Does Charlie mean business about climate change or is it just a good story? (via Mass. Governor’s office)

Scripture says God gave humanity dominion over the Earth, but not license to irresponsibly exploit it. Quite the opposite, as Pope Francis observed in his encyclical on climate change, Laudato Si. “Each community can take from the bounty of the earth whatever it needs for subsistence, but it also has the duty to protect the earth and to ensure its fruitfulness for coming generations,” the pontiff wrote.

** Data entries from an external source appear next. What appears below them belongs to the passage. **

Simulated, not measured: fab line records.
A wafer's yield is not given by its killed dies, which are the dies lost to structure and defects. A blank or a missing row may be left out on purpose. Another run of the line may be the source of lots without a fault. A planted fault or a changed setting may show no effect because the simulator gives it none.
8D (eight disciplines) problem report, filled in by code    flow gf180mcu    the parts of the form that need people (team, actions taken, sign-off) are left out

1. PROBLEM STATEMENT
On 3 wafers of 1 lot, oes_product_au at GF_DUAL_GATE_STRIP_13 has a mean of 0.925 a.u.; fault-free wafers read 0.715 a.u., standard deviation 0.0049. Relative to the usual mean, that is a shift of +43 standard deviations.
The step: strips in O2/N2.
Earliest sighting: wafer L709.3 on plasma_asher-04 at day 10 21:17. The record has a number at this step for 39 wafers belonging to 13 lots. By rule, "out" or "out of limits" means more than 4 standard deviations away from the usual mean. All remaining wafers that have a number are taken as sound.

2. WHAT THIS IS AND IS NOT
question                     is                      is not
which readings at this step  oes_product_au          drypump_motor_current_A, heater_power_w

The United States has abandoned this responsibility to future generations and to the Earth herself in Donald Trump’s withdrawal from the Paris climate accords. It is only this administration’s latest fit of pique against the environment. In the face of this shortsighted pullout, there has been resistance, even from Governor Charlie Baker here in Massachusetts. But that resistance must add up to something.

The States are pushing back, too. (via NPR/Saul Loeb/AFP/Getty Images)

Friday Baker, a Republican, joined a now-bipartisan alliance of governors—Phil Scott of Vermont is the other Republican on board—promising their states will fulfill its obligation under the Paris accords. This is truly great news. Yet, Democrats that urged Baker’s action and later feted his move cannot let this declaration stand as its own achievement. It must be followed by concrete, perhaps even difficult action.

Readers of this blog know our disillusionment of Baker well. Our expectations were always low, yes, but we believed he really did care and that he would govern competently. The former we still believe, but the latter has long since petered out given constant budget crises, a teetering (non-Boston) economy, and rampant patronage.

But those gripes pale in comparison to the peril our planet faces. Engineering may yet save Boston from the sea—at a cost of billions—but radical weather shifts will strain and buffet the economy, government services and our way of life. In other words, if Baker is sincere about meeting this challenge, this blog is with him.

We don’t doubt his sincerity, though. We doubt his commitment and imagination and fear this is all a greenwash. He promises to meet or exceed the commonwealth’s climate goals for 2030, but on too many other areas of policy he directly or indirectly contradicts this aspiration.

Going nowhere in particular so far. (created via wikipedia images)

Boston’s roads continue to choke on cars. Two years after he promised to right the Massachusetts Bay Transit Authority, the agency that runs Boston’s transit network, progress seems glacial. Moreover, he has refused to commit any serious money to the MBTA to improve reliability and capacity. These actions will only push more Bostonians into cars and traffic-strangled streets, you know the ex-cow paths.

And non-Boston transit systems? HA!

At the same time, Baker blocked an engineering study to ascertain how to implement more rail service between Boston and Springfield. If Senator Eric Lesser’s study survives the legislature’s conference committee, it will face Baker again. Should it fall to Baker’s veto pen, expect more jaundiced eyes directed at the governor’s climate hawkishness.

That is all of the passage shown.